MOAB, Utah (ABC 4 Utah) - Tourism pumps big money into the states economy in 2012 it was more than $7 billion. National and state parks play a big role in that.
Lt. Governor Spencer Cox cuts ribbon at the official opening of a new mountain bike trail at Dead Horse State Park Tuesday, May 6, 2014.  (Glen Mills , ABC 4 Utah)
Lt. Governor Spencer Cox cuts ribbon at the official opening of a new mountain bike trail at Dead Horse State Park Tuesday, May 6, 2014. (Glen Mills , ABC 4 Utah)
MOAB, Utah (ABC 4 Utah) - Tourism pumps big money into the states economy in 2012 it was more than $7 billion.

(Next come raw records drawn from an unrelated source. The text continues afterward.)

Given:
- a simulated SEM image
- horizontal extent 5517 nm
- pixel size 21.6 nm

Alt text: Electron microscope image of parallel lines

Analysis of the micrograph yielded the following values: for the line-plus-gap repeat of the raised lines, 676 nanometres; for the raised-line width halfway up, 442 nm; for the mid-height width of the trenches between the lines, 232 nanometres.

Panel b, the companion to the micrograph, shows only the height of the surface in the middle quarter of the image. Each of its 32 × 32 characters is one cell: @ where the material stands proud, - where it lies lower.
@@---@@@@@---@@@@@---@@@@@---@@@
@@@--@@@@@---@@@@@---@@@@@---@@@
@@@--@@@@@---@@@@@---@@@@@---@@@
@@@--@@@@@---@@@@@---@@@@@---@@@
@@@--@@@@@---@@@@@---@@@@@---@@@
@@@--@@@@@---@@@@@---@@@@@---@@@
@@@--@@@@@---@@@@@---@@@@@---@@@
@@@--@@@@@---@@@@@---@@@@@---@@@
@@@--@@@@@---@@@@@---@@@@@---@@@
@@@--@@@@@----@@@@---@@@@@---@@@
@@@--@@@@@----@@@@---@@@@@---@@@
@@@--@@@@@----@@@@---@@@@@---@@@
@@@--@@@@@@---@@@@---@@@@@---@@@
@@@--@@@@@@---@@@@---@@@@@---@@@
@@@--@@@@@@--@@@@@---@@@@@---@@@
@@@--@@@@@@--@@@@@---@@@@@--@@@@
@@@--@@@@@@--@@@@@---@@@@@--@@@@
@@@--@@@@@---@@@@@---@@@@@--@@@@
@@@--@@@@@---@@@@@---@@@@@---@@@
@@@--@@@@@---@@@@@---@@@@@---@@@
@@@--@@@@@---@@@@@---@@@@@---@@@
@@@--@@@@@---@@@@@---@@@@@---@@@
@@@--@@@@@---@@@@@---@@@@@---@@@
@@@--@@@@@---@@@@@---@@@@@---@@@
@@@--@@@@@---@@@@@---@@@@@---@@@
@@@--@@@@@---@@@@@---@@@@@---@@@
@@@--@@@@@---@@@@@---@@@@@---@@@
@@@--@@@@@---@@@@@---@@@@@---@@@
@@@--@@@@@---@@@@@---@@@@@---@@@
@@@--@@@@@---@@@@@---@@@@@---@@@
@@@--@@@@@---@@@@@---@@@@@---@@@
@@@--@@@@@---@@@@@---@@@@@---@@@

National and state parks play a big role in that.

Moab is certainly one of the top tourist hotspots in the state just miles from two national parks and Dead Horse State Park. That's where Utah’s second in command was Tuesday to help officially open up a new mountain bike trail system.

The ribbon is cut and the mountain bikers are ready to roll. The new, Intrepid trail ties together miles of single track at Dead Horse Point State Park.

"Grand County Trail mix opened up an extension of the original intrepid trail, we'll call it intrepid 2 to double the mileage up here so you could come up and do a full day ride," said Scott Escott, Trail designer.

About 18 miles now fully connected, Lt. Governor, Spencer Cox R- Utah is one of the riders for the ceremonious first run.

"I’m excited, I’ve talked about the trail, it's a great trail, really a beginner trail which is important," said Cox.

It’s more than pedaling the trail and taking in the breath taking views. There is a much bigger picture here.

"Unfortunately, are one of the best kept secrets here in Utah, but word is finally getting out. We have visitors from all over the world here. It means a real economic boost for the state of Utah and surrounding communities."

Dead Horse Point is one of 43 state parks. The system operates on a $28 million budget. It generates $24 million of that annually.

This park has seen an increase in visitors and the new trail system is expected to draw even more guests from far and near.

"I was here with my family on our family vacation just three weeks ago, we come here every other year; it’s incredible."

Officials say tourism is one of the only investments in the state budget that makes money. For every one dollar spent there is a return of about $5 dollars.

That $7 billion spent by tourists in 2012 resulted in $960 million in state and local tax revenues.